Pillow Book
Nestle Kit Kat
Issue 28 | September 2013
Agency
JWT Brazil
Creative Team
CCO: Ricardo John Art Director: Brunno Cortez Copywriter: Erick Mendonça Creative Director: Ricardo John
Production Team
Graphic Producer: Flávio Schaefer
Other Credits
Planning: Fernand Alphen, José Lucas, Leandro Peralta Account Team: Luciana Rodrigues, Renata Buess, Victor Conrado Media: Aline Moda, João Dabbur, André Sanches Advertiser Supervisor: Ricardo Bassani, Adriana Noronha, Ingrid Lambrecht
Date
April 2013
Background
Kit Kat wanted to attract younger consumers. They set out to show students that they understood what life was like for them and to demonstrate that in even the busiest of existences there was always a need for a break.
Idea
Students work hard and play hard. Often they don’t get much sleep. What better way for Kit Kat to be relevant to them than by providing them with a notebook, which could easily and rapidly be turned into a pillow.
Because students engaged with the idea, news about Kit Kat’s thoughtfulness spread rapidly through all of Brazil’s schools and universities.
Results
Hundreds of notebooks were produced and distributed at less than $5 per item. Demand became so great, more notebooks had to be rushed out.

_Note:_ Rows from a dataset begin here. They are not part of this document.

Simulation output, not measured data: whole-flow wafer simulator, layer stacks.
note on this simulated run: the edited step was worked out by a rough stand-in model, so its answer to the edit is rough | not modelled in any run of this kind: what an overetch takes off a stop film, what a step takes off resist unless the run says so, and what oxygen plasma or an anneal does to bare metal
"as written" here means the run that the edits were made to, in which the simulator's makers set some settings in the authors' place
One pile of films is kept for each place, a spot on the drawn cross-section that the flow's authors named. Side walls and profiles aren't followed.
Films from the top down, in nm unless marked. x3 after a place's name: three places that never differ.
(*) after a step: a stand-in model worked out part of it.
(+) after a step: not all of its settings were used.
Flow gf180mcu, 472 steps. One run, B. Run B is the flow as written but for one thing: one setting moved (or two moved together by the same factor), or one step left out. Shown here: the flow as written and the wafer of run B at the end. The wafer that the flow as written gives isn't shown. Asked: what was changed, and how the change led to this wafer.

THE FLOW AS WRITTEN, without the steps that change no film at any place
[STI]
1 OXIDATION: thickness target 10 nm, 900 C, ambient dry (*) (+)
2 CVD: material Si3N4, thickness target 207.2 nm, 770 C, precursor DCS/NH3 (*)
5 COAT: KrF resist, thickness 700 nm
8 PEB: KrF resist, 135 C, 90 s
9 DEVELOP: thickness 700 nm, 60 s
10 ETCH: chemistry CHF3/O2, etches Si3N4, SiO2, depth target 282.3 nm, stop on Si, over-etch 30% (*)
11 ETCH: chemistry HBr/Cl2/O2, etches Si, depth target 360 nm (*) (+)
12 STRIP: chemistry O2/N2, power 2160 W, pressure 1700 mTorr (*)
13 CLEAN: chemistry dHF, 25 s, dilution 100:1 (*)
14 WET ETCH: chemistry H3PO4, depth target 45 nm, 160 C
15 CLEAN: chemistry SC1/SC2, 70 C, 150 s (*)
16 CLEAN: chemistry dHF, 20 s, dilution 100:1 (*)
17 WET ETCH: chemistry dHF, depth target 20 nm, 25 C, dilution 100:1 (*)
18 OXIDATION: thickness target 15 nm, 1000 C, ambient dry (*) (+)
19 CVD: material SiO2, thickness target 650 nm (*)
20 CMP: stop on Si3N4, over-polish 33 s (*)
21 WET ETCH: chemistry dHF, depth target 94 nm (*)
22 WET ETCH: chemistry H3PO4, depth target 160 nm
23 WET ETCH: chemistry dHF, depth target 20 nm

Nestlé received calls and emails from students asking to buy their own Kit Kat pillow. This is how the brand was able to talk to a hard-to-reach audience and get them to view the brand positively.
Our Thoughts
In some ways this is such a silly piece of advertising. A pillow, for heaven’s sake.
I can hear marketers of my generation snorting indignantly that this is nothing other than a small and shallow stunt. And yet I love it because it is again a brand showing how it can play a real part in people’s lives. It is the brand as friend, the brand as ally. And the fact that it endorses the famous ‘Have a break’ line makes it a genuinely branded piece of communication.
The fact that the first four pages of Google list site after site writing about the idea and that there are many hundreds more blog posts and mentions makes the idea suddenly a lot less small.
Frankly, with my daughter about to start university in two weeks time, I think Kit Kat could (and should) be making these pillows available to all freshers and make a big campaign out of it.